Query Apache Iceberg Tables
Autonomous Database supports querying Apache Iceberg tables.
About Querying Apache Iceberg Tables
Autonomous Database supports querying of Apache Iceberg tables.
Supported Configurations
Here is the compatibility matrix of supported configuration:
Catalog | Object store(s) | Catalog Auth (REST) | Storage auth | Notes |
---|---|---|---|---|
Unity (Databricks) | Amazon S3, Azure ADLS Gen2 | OAuth2 service principal (/oidc/v1/token) - recommended; PAT - quick tests | S3 access/secret key; ADLS Gen2 SAS key |
|
Polaris (Snowflake) | Amazon S3, Azure ADLS Gen2 | OAuth2 (client credentials) or Polaris-supported token | S3 access/secret key; ADLS Gen2 SAS key | Object store credential vending is not supported. |
AWS Glue | Amazon S3 | N/A (uses AWS account auth) | S3 access/secret key; | Object store credential vending is not supported. Same credentials must be used for S3 and Glue. S3 and Glue must be in the same AWS region. |
JSON metadata (non-catalog option) | Amazon S3, Azure ADLS Gen2, OCI Object Store | N/A (no REST) | S3 access/secret key; ADLS Gen2 SAS key, OCI Native Credentials | Point ADB to the table’s metadata.json (root manifest). Point-in-time snapshot; recreate external table after schema change or new snapshot.
|
Hadoop (non-Catalog) | OCI Object Storage | N/A (no REST) | OCI native credentials | Points to a warehouse folder that contains data and metadata files. |
Restrictions of Querying Apache Iceberg Tables
This chapter lists restrictions of querying Apache Iceberg tables.
-
Unity native Iceberg (REST): Not supported.
Workaround: Use Delta + UniForm to publish an Iceberg-readable view via Unity Catalog’s Iceberg REST endpoint.
- Certified REST catalogs: ADB is certified with Snowflake Polaris and Databricks Unity Catalog (UniForm only) for Iceberg read access.
-
Catalog credential vending: Not supported.
Cloud-native role-based vending, such as automatic role assumption or temporary credentials issued by STS, is not supported. Use explicit access/secret keys or static tokens.)
- AWS ARN credentials: Not supported. IAM role ARNs and AssumeRole via ARN are not accepted.
- Partitioned Iceberg tables are not supported; only non-partitioned tables are allowed.

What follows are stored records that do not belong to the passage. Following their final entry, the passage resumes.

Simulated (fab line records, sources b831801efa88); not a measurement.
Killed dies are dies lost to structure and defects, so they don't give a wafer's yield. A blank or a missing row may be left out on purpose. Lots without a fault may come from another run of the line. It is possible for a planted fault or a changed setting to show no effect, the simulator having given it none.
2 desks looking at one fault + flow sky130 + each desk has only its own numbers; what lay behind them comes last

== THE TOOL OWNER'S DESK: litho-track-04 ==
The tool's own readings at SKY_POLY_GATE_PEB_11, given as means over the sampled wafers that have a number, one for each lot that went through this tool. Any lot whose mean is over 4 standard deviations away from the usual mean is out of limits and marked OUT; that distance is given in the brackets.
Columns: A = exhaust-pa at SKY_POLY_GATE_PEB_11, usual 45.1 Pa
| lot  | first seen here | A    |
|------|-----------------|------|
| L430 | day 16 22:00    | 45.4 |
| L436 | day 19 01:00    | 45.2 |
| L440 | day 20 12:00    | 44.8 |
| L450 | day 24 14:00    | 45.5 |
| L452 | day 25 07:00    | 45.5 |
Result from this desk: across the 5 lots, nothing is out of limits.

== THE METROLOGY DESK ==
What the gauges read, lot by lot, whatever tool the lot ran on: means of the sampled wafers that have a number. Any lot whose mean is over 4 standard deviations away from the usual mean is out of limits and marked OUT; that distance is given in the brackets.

- Row-level updates (merge-on-read): Not supported. If Iceberg metadata references delete files, queries will fail.
- The schema of a fixed external table is determined at creation and must align with the Iceberg schema version in the metadata. If the Iceberg schema is updated, the external table must be recreated.
- No query-time time travel: Querying by snapshot, version, or timestamp is not supported.
- Non_catalog only: New snapshots are not picked up automatically. To read a specific snapshot, target that snapshot’s metadata.json and recreate the external table.
- Credential alignment: The same credentials must be used for AWS S3 and AWS Glue.
- Region co-location: S3 buckets and the AWS Glue catalog must be in the same AWS region.
Concepts Related to Querying Apache Iceberg Tables
An understanding of the following concepts is helpful for querying Apache Iceberg tables.
Iceberg Catalog
The Iceberg catalog is a service that manages table metadata, such table snapshots, the table schema and partitioning information. In order to query the latest snapshot for an Iceberg table, query engines must first access the catalog and obtain the location of the most recent metadata file. There are already a number of available catalog implementations, including AWS Glue, Hive, Nessie, and Hadoop. Autonomous Database supports the AWS Glue catalog and the HadoopCatalog implementation used by Spark.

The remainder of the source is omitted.